WHY THIS MATTERS IN BRIEF
Satellites need fuel to maintain their orbits, and when that runs out they burn up in the Earth’s atmosphere. Fuel-less satellites could theoretically stay in orbit forever.
Staying afloat in space can be deceptively hard. Just ask the characters from Gravity, or any number of the hundreds of small satellites that fall into the atmosphere in a given year and end up burning up. Any object placed in Low Earth Orbit, or LEO for short, must constantly fight against the drag caused by the small number of air molecules that make it up to that height and that’s why today every satellite has to have fuel in order to remain safely in orbit – right up until the point when that fuel runs out and the satellite crashes and burns in the Earth’s atmosphere. And that’s an issue if you’re a satellite operator which is why recently Northrup Grumman ran the first trial to service and refuel satellites in orbit. But what if satellites didn’t have to have fuel in the first place?

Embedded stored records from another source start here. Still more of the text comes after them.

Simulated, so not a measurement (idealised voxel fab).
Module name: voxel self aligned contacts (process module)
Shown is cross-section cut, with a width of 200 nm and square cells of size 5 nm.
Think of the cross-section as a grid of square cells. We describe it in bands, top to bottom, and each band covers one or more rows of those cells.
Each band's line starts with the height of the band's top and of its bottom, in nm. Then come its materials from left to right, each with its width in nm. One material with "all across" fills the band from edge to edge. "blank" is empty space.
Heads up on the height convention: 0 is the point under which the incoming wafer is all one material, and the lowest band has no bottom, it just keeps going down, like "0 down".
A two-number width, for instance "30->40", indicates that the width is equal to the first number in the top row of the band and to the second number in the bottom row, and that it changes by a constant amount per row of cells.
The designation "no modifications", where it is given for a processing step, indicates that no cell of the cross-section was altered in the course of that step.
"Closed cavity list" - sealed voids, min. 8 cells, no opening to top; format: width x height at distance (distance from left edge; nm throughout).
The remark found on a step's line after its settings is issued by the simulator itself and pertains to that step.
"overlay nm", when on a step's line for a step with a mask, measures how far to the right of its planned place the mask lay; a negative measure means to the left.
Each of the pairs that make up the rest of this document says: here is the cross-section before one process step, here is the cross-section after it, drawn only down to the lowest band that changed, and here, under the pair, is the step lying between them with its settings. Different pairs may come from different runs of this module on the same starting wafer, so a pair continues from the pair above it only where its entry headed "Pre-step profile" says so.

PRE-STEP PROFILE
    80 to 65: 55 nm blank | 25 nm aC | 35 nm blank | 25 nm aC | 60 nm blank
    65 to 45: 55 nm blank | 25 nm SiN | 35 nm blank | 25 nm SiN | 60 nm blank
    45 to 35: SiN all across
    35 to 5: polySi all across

The project, known as the Miniature Tether Electrodynamics Experiment (MiTEE), launched the other day on Virgin Galactic’s flight from the Mojave Desert. Its interdisciplinary team consists of undergraduate through PhD Students at UofM. This is the first project the team has launched, and represents the culmination of six years of effort.
Learn all about the new satellite
That effort resulted in a novel satellite, or more accurately a pair of satellites, that test an even more novel idea – that small enough satellites, that are now starting to be 3D printed for the first time, can use the Earth’s own magnetic field to achieve a small amount of lift rather than having to rely on fuel.
To test this theory, the team has designed a pair of satellites, one about the size of a loaf of bread, the other one the size of a smartphone, that are connected together via a span of wire. A current is then induced in that wire, and physics gets to do its magic.
One of the fundamental laws of electromagnetism is that when a current is present in a magnetic field, the magnetic field will exert a force on the conductor containing the current. Since the Earth’s magnetosphere is present up to LEO, there is also a magnetic field present there. MiTEE plans to use the current in the tether between its two satellites to push the paired satellites upward and fight against the combination of air drag and gravity that are pulling them down.
For the first version launching this weekend, known as MiTEE-1, there will be a single 1 meter long rigid boom connecting the two satellites. It will focus on measuring how much current, if any, can be induced by the ionosphere, another feature of the space immediately surrounding Earth. Follow on projects would test the tether for use as an actual antenna, and try to measure whether it would be feasible to completely float a pico-satellite system without any propellant.
It will probably be a few years until a second system flies, given that the entire workforce for this project are volunteer college students. In the meantime, they will have plenty of data to parse, and hopefully a major cause for celebration, when MiTEE-1 starts collecting data after a successful launch.